Students can download the CSV files from the buttons below. If a CSV opens in the browser instead of downloading, use File > Save Page As or right-click the button and choose Save Link As.

Download topic review table Download topic labels Download topic info Download topic assignments

Review and Improve Topic Labels

The topic labels are suggestions.

The current workflow uses:

BERTopic topic words + representative passages + local Llama label

Students can replace or improve those labels after reading the topic words and example passages.

That is human interpretation, and it is expected. Renaming a topic does not change the computer’s topic assignments. It only changes the words we use to describe the topic.

If a topic label seems too broad, open topic_review_table.csv, inspect the top_words column, then open topic_assignments.csv and read several chunks from that topic. After that, write a clearer human label.

If a label is manually revised, record that it was revised. A good note might say:

Label revised after reviewing top words and representative chunks.

Where Human Interpretation Comes In

Human interpretation shapes the results throughout the pipeline — from choosing the dataset and cleaning rules to inspecting topic words, renaming labels, and deciding what a visualization means in historical context. The computer helps organize the texts, but the researcher decides what the patterns mean.

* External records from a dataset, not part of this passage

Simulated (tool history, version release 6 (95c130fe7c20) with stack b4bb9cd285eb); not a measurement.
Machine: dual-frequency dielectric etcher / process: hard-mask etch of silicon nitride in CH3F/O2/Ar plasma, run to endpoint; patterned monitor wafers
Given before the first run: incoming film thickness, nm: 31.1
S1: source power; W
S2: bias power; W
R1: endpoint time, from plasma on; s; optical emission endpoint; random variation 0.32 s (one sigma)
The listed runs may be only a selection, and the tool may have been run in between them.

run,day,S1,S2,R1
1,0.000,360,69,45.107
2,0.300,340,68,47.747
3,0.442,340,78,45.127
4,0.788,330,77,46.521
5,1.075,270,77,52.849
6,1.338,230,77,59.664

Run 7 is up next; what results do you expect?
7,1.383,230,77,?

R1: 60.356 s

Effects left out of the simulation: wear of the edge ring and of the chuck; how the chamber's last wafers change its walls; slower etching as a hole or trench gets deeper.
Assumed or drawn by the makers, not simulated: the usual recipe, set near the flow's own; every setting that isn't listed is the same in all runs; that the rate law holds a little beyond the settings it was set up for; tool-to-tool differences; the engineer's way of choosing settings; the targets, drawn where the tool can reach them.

For a full walkthrough of each decision point, see the Simple Explanation page.

Read the Charts

Running the two commands above also generates HTML visualizations in your output folder:

outputs/my_run/visualizations/
  topics.html                  # 2D topic cluster map
  topic_barchart.html          # Top words per topic
  topic_hierarchy.html         # Hierarchical topic clustering
  topics_over_time.html        # Topic prevalence as stacked area chart

outputs/my_run/metadata_visualizations/
  topic_prevalence_grouped_bars.html   # Topic shares by publication decade
  topic_prevalence_by_decade.html      # Topic trends by decade (faceted lines)
  topic_decade_heatmap.html            # Topics × decades heatmap
  document_topic_heatmap.html          # Documents × topics heatmap
  sample_documents_timeline.html       # Publication year scatter of sampled documents

Open any of these files by double-clicking them in your file browser. They open directly in a web browser with no internet connection needed.

All nine visualizations — with descriptions and interpretation notes — are on the Simple Explanation page. Refer to that page to understand what each chart shows, then compare the reference charts there against your own results in outputs/my_run/.

How To Read Topic Numbers

BERTopic uses topic numbers.

Important:

Topic -1 = outliers
Topic 0 = first regular topic
Topic 1 = second regular topic

Topic 0 is not the outlier. Only topic -1 is the outlier.

Exercise Questions

After opening topic_labels_llm.csv or topic_review_table.csv, answer:

  1. Which topic label is easiest to understand?
  2. Which topic label seems too vague?
  3. Which topic words support that label?
  4. Which label would you revise after reading the topic words?
  5. Do any topics look similar but not identical?
  6. Which topic has the most chunks?
  7. Which topics seem connected to religion?
  8. Which topics seem connected to violence or punishment?
  9. Which topics seem connected to education or Booker T. Washington?

After opening the metadata visualizations, answer:

  1. Which topics appear mostly in earlier publication decades?
  2. Which topics appear mostly in later publication decades?
  3. Which topics are dominated by one document?
  4. Which topics appear across several documents?
  5. Do the time charts show event dates or publication dates? How can you tell?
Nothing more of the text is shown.